When my brother was a little guy, he called me “Wicky” because he had a hard time pronouncing my name. And I have a friend who used to call me Slick, but for the most part, I really don’t have a nickname. There are times, however, when someone will call me Vick. My grandpa used to do that. A woman in my office does that now. Since few people refer to me using that casual form of my name, it somehow conveys a kind of affection or closeness to me.
I know that names are important to God. His rich character and attributes are housed in his many names. He invites us to call on his name to be saved. One of the first jobs given to a human (aka Adam) was to name the animals God created. God also had a practice of changing people’s names (think Saul/Paul or Abram/Abraham or Sarai/Sarah).

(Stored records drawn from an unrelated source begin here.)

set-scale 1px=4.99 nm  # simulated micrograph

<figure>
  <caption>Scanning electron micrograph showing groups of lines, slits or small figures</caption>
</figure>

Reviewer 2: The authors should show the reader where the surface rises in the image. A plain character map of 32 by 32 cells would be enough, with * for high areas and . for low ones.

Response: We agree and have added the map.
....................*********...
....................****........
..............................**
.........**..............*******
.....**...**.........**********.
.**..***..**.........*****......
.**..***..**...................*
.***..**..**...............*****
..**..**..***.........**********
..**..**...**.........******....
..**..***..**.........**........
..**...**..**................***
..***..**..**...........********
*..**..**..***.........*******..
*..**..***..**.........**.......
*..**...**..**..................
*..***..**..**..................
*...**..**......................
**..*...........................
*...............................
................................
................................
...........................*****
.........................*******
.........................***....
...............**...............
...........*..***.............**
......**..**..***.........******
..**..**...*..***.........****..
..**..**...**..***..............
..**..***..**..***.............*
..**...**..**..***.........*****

I love the part of this passage of Revelation about the white stones, each with a secret name written on it. To think that Jesus has a “nickname” for me is almost too much to take in. I want to share this passage with my daughter who’s been asking me a lot of questions about heaven lately. I get the idea that she’s sometimes anxious that heaven will be filled with such a swarm of people that we’ll spend eternity standing in line to get a few minutes with Jesus. Being able to give her the news that God has a special secret name just for her should offer reassurance that she won’t be lost in the crowd. God is intimately aware of her and holds her dear.